[FFmpeg-devel] [PATCH v9 01/13] avcodec/vaapi_encode: introduce a base layer for vaapi encode

Thu May 23 19:11:20 EEST 2024

On 20/05/2024 16:52, tong1.wu-at-intel.com at ffmpeg.org wrote:
> From: Tong Wu <tong1.wu at intel.com>
> 
> Since VAAPI and future D3D12VA implementation may share some common parameters,
> a base layer encode context is introduced as vaapi context's base.
> 
> Signed-off-by: Tong Wu <tong1.wu at intel.com>
> ---
>   libavcodec/hw_base_encode.h | 56 +++++++++++++++++++++++++++++++++++++
>   libavcodec/vaapi_encode.h   | 39 +++++---------------------
>   2 files changed, 63 insertions(+), 32 deletions(-)

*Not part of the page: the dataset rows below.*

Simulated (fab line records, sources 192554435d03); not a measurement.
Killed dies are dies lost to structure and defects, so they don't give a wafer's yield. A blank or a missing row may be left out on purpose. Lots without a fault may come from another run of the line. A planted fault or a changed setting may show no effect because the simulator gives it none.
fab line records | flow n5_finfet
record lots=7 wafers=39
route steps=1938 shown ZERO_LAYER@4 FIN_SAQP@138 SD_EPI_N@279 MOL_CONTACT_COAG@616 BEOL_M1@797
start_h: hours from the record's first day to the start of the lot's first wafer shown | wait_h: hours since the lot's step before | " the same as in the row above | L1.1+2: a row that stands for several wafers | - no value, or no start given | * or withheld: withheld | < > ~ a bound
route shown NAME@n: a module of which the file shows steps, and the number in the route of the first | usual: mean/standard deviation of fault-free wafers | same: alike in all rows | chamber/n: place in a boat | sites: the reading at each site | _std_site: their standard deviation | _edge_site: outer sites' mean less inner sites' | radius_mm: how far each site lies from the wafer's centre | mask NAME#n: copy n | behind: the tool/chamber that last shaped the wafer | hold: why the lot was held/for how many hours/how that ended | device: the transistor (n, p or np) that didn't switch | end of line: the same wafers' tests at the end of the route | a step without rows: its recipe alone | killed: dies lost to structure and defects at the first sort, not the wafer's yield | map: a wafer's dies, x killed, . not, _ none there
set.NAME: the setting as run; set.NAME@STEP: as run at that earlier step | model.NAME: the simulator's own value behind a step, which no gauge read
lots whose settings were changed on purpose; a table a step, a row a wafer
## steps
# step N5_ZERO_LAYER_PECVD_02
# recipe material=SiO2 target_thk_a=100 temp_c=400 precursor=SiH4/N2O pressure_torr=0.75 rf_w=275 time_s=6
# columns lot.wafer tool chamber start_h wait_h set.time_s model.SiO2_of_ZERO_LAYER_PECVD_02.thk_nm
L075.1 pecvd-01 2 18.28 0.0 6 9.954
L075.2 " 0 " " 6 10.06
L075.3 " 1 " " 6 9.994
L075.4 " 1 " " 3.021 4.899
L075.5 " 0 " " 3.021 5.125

>   create mode 100644 libavcodec/hw_base_encode.h
> 
> diff --git a/libavcodec/hw_base_encode.h b/libavcodec/hw_base_encode.h
> new file mode 100644
> index 0000000000..1996179456
> --- /dev/null
> +++ b/libavcodec/hw_base_encode.h
> @@ -0,0 +1,56 @@
> +/*
> + * This file is part of FFmpeg.
> + *
> + * FFmpeg is free software; you can redistribute it and/or
> + * modify it under the terms of the GNU Lesser General Public
> + * License as published by the Free Software Foundation; either
> + * version 2.1 of the License, or (at your option) any later version.
> + *
> + * FFmpeg is distributed in the hope that it will be useful,
> + * but WITHOUT ANY WARRANTY; without even the implied warranty of
> + * MERCHANTABILITY or FITNESS FOR A PARTICULAR PURPOSE.  See the GNU
> + * Lesser General Public License for more details.
> + *
> + * You should have received a copy of the GNU Lesser General Public
> + * License along with FFmpeg; if not, write to the Free Software
> + * Foundation, Inc., 51 Franklin Street, Fifth Floor, Boston, MA 02110-1301 USA
> + */
> +
> +#ifndef AVCODEC_HW_BASE_ENCODE_H
> +#define AVCODEC_HW_BASE_ENCODE_H
> +
> +#define MAX_DPB_SIZE 16
> +#define MAX_PICTURE_REFERENCES 2
> +#define MAX_REORDER_DELAY 16
> +#define MAX_ASYNC_DEPTH 64
> +#define MAX_REFERENCE_LIST_NUM 2
> +
> +enum {
> +    PICTURE_TYPE_IDR = 0,
> +    PICTURE_TYPE_I   = 1,
> +    PICTURE_TYPE_P   = 2,
> +    PICTURE_TYPE_B   = 3,
> +};
> +
> +enum {
> +    // Codec supports controlling the subdivision of pictures into slices.
> +    FLAG_SLICE_CONTROL         = 1 << 0,
> +    // Codec only supports constant quality (no rate control).
> +    FLAG_CONSTANT_QUALITY_ONLY = 1 << 1,
> +    // Codec is intra-only.
> +    FLAG_INTRA_ONLY            = 1 << 2,
> +    // Codec supports B-pictures.
> +    FLAG_B_PICTURES            = 1 << 3,
> +    // Codec supports referencing B-pictures.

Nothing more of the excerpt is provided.